And so the Lone Star saga rumbles on. With each passing month, it seems, a fresh batch of reluctant witnesses are hauled in front of Korean authorities to answer charges that government officials and executives of Lone Star and Korea Exchange Bank connived to drive down the price of KEB when it was acquired by the US investment group in 2003.
In late November came news that a Korean court had granted prosecutors warrants to arrest Ellis Short, a cofounder and vice chairman of Lone Star. and Michael Thomson, the firm's general counsel, on charges of manipulating the stock price of the bank's credit card unit around the time of the deal. In early December, it was announced that former Finance Minister Lee Hun-jai was being questioned about his role as an adviser at law firm Kim & Chang, which had provided legal advice to Lone Star on the transaction.
If the arrests and interrogations were coinciding with the first few days of the investigation, they would be startling developments. But coming, as they do, some nine months after prosecutors first began their probes, they have lost their power to shock. After all, we've already seen office raids at dawn and Lone Star's former head of Korea, Steven Lee, step down and then become the subject of a civil lawsuit brought by his own former employer (which resulted in him paying back a greater sum than he had been accused of misappropriating). No one familiar with this long-drawn-out tale is easily surprised any more.

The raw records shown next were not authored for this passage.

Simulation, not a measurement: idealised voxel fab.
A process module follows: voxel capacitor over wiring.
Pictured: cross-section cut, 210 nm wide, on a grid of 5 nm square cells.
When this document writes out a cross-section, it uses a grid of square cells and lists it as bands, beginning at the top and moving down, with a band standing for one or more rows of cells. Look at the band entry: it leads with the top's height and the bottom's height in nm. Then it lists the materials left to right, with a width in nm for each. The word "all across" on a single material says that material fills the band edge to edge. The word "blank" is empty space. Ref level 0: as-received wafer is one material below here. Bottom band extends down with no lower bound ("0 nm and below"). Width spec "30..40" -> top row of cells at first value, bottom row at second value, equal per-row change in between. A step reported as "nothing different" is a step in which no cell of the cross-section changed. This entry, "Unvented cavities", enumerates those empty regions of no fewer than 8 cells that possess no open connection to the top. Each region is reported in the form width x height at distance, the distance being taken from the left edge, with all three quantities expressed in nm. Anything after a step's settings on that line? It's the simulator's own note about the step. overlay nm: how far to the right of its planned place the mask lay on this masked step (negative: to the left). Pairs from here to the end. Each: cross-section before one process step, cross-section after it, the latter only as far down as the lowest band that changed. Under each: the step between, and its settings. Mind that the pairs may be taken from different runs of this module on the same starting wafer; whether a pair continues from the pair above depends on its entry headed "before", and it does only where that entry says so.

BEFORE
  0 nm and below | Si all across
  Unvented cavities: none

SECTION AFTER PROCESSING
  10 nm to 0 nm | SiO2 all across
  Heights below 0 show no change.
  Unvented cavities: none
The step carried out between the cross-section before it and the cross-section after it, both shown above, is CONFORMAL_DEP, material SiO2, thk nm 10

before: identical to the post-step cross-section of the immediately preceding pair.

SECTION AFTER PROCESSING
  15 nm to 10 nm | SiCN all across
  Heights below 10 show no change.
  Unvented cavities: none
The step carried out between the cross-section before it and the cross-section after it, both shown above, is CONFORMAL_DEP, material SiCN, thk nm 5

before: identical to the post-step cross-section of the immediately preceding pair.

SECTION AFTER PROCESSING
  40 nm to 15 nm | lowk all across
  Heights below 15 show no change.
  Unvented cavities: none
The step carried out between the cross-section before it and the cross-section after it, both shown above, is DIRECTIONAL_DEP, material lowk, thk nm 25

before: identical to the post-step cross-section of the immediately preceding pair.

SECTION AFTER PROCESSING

All of which said, there was one recent announcement that may yet have succeeded in raising an eyebrow or two. It came in the form of Lone Star's decision to forego a profit of around $4 billion by abandoning the planned $7.3 billion sale of KEB to local rival Kookmin Bank. Lone Star chairman John Grayken said the firm would put its sale aspirations on hold until the investigations have been completed – which, according to those close to the situation, may very well not be imminent.
It's not known how high Grayken's blood pressure rose as he made the announcement, but he has certainly been vocal in his criticism of Korea's allegedly anti-foreign attitudes. His stance is a contentious one though, undermined somewhat by the equally stringent investigations being conducted into domestic icons such as car giant Hyundai. Lone Star may be feeling the heat, but it is certainly not alone.
Another suggestion that has been voiced, and which appears easier to dismiss, is that Korea is anti-private equity. In fact, since private equity funds were first officially recognised as investment entities by the introduction of regulatory changes in December 2004, the domestic industry has been blossoming. A November 2006 report by Korea's Financial Supervisory Service (FSS) revealed that there are now 20 Korean private equity funds, an increase of five sine the beginning of the year.
A handful of Korean funds are of the large variety, most notably the $1.56 billion debut vehicle raised earlier this year by Michael Kim's MBK Partners. But while most of the funds are far more modest in size, the message that comes across from the FSS report is of a nascent industry beginning to find its feet and impress onlookers. The report notes (one senses with some pride) the 54 percent IRR delivered by local fund FG10 from on October 2006 sale of shares in MK Electronics, following an investment made ten months prior.
Invitably, there are some teething problems. The report notes indications that soem general partners were “not adequately prepared for […] post-takeover management”. Among other concerns were “ambiguities in the investment contract over the extent of […] management participation” and “cases where strategic investment by private equity funds was perceived as hostile M&A”.
Nonetheless, the overall tone of the report is positive. It refers to “a number of large companies open to possible takeover activities and many strong, undervalued SMEs and others currently undergoing restructuring and seeking new investors”. All of which is being underpinned by government support: “On the regulatory front, the industry will likely benefit from further fine-tuning and easing of restrictions […] on the range of investment activities open to private equity funds, as well as improved regulatory transparency.
The increasingly hysterical response to the Lone Star investigation may suggest otherwise; but for the most part, Korea and private equity appear to be rubbing along just fine.